Throughout the entire hike, we have a clear view of the tiny village of Gokyo below us, growing smaller as we climber higher. Our path zig-zags along the hillside up past the alpine lake, growing over a huge ridge of rocks where we scramble with our hands and feet to clamber upwards. It’s such a seemingly short distance, and at sea level it shouldn’t take us too long, but high above the tallest point in America, our lungs are short of breath and our muscles short of oxygen. It takes us three and a half hours to reach the pinnacle of prayer flags and people shouting loud “whoooops” of celebration at the top.

  

  
The descent is endless. We’re blessed with good weather which aids our spirits as we wind farther and farther through valleys, hopping over streams, traversing hillsides and kicking up dust until we finally see the tiny dots that mark Lumde below. By the time we reach our lodge flurries of snow are whipping around us, and no more than an hour after we’ve had a cup of hot tea and dug into our books, a whiteout outside blocks all views of the previously stunning mountain backdrops that drape across both sides of town.

  
  
So close to the seeming metropolis of Namche Bazaar, and so far from the outer reaches of Gorak Shep, Dad and I are surprised to find our lodge in Lumde to be the most primitive that we’ve stayed at. The one door separating kitchen from dining area swings open every few minutes, letting the billowing cold and weather into our dung-heated common area. While we don’t need to leave the building to access the toilet, the room is lined with sheet metal effectively keeping out any warmth (albeit, smells as well). We also don’t have a light in our room and navigate nighttime by the glow of our headlamps. These aren’t complaints, though; we’re accustomed to simple living by now.

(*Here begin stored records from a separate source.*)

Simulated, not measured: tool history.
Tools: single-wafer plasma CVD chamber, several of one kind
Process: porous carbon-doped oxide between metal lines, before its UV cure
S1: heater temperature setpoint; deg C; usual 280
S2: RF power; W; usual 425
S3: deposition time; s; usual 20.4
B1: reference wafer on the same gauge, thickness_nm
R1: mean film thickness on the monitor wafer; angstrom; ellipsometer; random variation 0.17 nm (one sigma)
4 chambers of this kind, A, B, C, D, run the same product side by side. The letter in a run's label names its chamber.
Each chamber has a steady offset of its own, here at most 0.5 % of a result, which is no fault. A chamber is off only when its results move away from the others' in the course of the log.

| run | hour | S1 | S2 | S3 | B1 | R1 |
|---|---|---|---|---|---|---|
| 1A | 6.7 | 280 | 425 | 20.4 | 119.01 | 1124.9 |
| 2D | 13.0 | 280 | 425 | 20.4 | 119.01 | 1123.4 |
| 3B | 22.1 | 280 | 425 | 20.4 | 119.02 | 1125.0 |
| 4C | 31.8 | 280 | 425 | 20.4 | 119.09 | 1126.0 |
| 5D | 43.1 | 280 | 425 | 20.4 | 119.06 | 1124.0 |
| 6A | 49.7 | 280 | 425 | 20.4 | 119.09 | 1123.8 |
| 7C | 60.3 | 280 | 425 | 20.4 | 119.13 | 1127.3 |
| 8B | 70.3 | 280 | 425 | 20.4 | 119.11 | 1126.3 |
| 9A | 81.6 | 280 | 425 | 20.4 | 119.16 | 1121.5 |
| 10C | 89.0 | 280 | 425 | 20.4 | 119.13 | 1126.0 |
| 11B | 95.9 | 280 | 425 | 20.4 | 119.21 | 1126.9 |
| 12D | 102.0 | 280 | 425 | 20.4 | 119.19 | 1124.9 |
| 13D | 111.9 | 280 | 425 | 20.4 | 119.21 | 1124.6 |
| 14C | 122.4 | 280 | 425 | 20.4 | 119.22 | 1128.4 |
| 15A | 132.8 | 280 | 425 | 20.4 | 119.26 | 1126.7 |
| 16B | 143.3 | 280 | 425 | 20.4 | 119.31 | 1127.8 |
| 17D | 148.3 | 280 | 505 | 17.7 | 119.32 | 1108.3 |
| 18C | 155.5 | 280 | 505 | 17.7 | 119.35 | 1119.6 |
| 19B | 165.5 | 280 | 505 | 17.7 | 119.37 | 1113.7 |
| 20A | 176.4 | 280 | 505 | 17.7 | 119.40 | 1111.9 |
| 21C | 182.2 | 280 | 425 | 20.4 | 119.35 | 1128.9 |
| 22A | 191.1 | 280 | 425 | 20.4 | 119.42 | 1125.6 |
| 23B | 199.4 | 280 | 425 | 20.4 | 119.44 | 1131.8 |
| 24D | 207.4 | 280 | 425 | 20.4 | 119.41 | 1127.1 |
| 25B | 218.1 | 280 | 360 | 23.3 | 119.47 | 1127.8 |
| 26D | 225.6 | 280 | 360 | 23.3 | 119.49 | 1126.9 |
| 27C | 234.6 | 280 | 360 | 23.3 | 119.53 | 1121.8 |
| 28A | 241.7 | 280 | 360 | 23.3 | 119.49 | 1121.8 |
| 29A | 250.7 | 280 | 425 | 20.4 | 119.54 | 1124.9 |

Approaching the tiny town of Lumde just as the storm’s clouds roll in

Day 17: Lumde (14,370 ft.) to Namche Bazaar (11,286 ft.)
Today we are on the most beautiful trail that we’ve encountered so far. The wide dirt path wanders downhill at a slow grade, making our entire day a leisurely and enjoyable walk along the river and through some of the most famous villages west of Namche.

  
  
We transition down past the tree level again, trading the harsh mountain environments we’ve adapted to with a lush, colorful countryside. There are signs of life (and tourism) through Thame, which we reach late morning. Our original stopping point of the day, Thame is a sprawling city of a village that boasts endless lodges and restaurants, catering to Gokyo trekkers on their way up. Indeed we pass dozens and dozens of more trekkers than we’d seen in the last day, happily clad in shorts and t-shirts. 

  
  
We wind down into Namche over a ridge full of prayer-carved stones scattered across an area the size of a football field, painted with colorful words. Construction workers are digging deep tombs beneath some of the rock slabs which makes me question whether this is a sacred prayer area, or a graveyard.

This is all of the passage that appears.